There is no doubt in my mind that LeBron wants to win a championship.

But in the meantime, he is holding the league hostage with his decision and trying to become even more of a brand than he already is.

The league already changed the rules to prevent an influx of high school players trying to be the next LeBron and forgoing college for NBA money.

 

Global Icon Hated Around the World

If you've heard it once you've heard it a million times, but haters are going to hate no matter what.

LeBron has met with the Knicks, Nets, Heat, Bulls, and Clippers over the past week and is presumably mulling over his decision on who to play for.

Throw the hopeful Cavaliers into that stable of teams and you have five teams, five cities, that are going to absolutely hate LeBron when he makes his decision.

He is building up the monumental decision, and when five cities lose the LeBron sweepstakes, they're going to feel like they were taken advantage of.

The Knicks mortgaged their future to woo LeBron, and may not have the firepower to win the battle even after signing Stoudemire as a potential running mate.

The Bulls picked up Boozer in the same vain.

The Nets and Clippers are a mess themselves.

The Cavs will have nothing if LeBron leaves.

The Heat will be fine with or without him.

 

Tying His Legacy to Wade and Bosh

The Miami Heat are pretty much set with the offseason acquisitions, but would probably prefer to move Michael Beasley and bring LeBron in for some added punch.

LeBron could be part of the most potent trio of superstars this side of the Celtics. The major difference is that the timetable for Paul Pierce, Ray Allen and Kevin Garnett was short, which left them with no other option but to go all-out in Boston.

Wade is 28, Bosh is 26 and LeBron is 25, and they all came out of the 2003 draft class.

While it would be a tremendous storyline, winning half a dozen NBA titles alongside two other great players isn't much for individual accolades. LeBron wants to make a name for himself, and teaming with Bosh and Wade is not the way to do that.

Kobe Bryant already has to fight the stigma of not winning with Shaq, or Pau Gasol to be more recent.

How will LeBron escape the fact that he can't win it all without Bosh and Wade?

 

A Legacy of His Own

As has been mentioned already, LeBron wants to make a name for himself.

While he has plenty of options, each destination will open up a new criticism.

If he goes to Chicago, he'll never be able to separate himself from Michael Jordan.

If he goes to Miami, he'll be a big-name coattail rider.

If he goes to New Jersey, he's in it for Jay-Z.

If he goes to New York, he'll be labeled a money-grubbing egomaniac.

If he goes to LA with the Clippers, he's in Kobe Bryant's shadow.

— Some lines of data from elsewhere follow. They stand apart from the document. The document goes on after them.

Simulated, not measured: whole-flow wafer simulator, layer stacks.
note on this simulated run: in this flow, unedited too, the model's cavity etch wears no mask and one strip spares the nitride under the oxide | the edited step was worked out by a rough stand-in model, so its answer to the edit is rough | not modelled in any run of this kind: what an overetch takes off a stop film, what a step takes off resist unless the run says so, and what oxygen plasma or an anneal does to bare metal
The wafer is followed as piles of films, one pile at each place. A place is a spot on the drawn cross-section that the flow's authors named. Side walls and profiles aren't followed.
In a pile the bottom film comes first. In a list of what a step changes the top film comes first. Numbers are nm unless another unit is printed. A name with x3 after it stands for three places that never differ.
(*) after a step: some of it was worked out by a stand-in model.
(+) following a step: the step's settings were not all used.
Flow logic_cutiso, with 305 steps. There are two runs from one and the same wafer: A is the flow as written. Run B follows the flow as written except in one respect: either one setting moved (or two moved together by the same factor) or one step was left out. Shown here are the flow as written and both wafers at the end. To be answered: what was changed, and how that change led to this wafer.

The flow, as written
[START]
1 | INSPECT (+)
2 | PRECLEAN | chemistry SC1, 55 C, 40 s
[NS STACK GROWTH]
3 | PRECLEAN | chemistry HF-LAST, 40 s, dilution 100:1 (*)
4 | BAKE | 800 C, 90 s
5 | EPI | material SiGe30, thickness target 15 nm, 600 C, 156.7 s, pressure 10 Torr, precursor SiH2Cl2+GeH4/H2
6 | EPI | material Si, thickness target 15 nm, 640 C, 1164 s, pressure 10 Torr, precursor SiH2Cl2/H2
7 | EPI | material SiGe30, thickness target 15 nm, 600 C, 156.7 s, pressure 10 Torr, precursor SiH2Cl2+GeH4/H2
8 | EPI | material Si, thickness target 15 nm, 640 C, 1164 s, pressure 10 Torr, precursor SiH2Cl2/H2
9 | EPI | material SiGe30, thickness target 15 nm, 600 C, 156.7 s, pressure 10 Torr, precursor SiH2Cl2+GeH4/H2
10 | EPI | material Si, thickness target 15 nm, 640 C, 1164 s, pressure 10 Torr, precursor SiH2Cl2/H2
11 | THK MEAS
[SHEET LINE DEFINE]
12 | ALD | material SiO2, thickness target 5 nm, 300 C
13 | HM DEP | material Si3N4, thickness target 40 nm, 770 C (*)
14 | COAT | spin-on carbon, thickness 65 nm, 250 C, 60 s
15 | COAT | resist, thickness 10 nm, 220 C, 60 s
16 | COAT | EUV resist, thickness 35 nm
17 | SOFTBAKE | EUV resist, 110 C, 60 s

If he stays in Cleveland, his hour-long press conference will be an even bigger waste of time and make him an egomaniac anyway.

But he'll be a loyal egomaniac, staying with the franchise and the city that hasn't had anything to be excited about since Jim Brown with the Cleveland Browns.

LeBron James is Cleveland, plain and simple.

 

What Economic Downturn?

While LeBron is deciding which team to sign with, the commoners of the world are working their jobs, trying to make ends meet for their families.

That's assuming they have jobs at all.

LeBron isn't worried about his job security, paying his bills or feeding his kids. He is worried about his cable television appearance where he'll likely pledge his allegiance to a new team for max money.

This is sort of a broad criticism of professional sports, but LeBron is the biggest target right now.

Players may have plenty of charities they donate to and I am sure their hearts are in the right place, but it doesn't change the fact that LeBron has a 35,000 square foot home in Akron.

Not to attack his or anyone else's character, but it seems as though some athletes believe they are worth more than doctors and teachers.

 

More Pressure to Win Instantly

We can look at Boston's recent model for competing for championships as the exception to the rule.

Allen, Pierce, and Garnett were individually great, but couldn't win it all. Together, they were able to put aside their individual stardom to bring Boston its 16th championship.

Most championship teams are built over time, not thrown together over an offseason.

It seems to be a forgone conclusion that wherever LeBron goes, that team will make the playoffs in the first year.

If they haven't won a championship by the third or fourth year at the most, people will start to question why they signed LeBron in the first place. He was expected to win in Cleveland, and he only got them so far by himself.

If he happens to sign anywhere other than Cleveland, he won't be able to cite a lack of surrounding talent as a reason for failing to deliver a championship.

 

Overshadowing Instead of Complementing Teammates

No matter where LeBron goes, it will instantly become his team.

The Bulls are no longer Derrick Rose's team.

Eric Gordon won't be the future of the Clippers.

The Heat becomes the LeBron show featuring Bosh and Wade.

The Nets and Knicks are the only teams without viable franchise players, unless you count the severely underrated Brook Lopez in New Jersey and newly signed Stoudemire in New York.

It is already apparent that he is the franchise player for Cleveland, and leaving the team will create a long fall for the Cavs without anyone to pick up the slack.

The team may win a championship, but it will be credited to him more than the supporting cast.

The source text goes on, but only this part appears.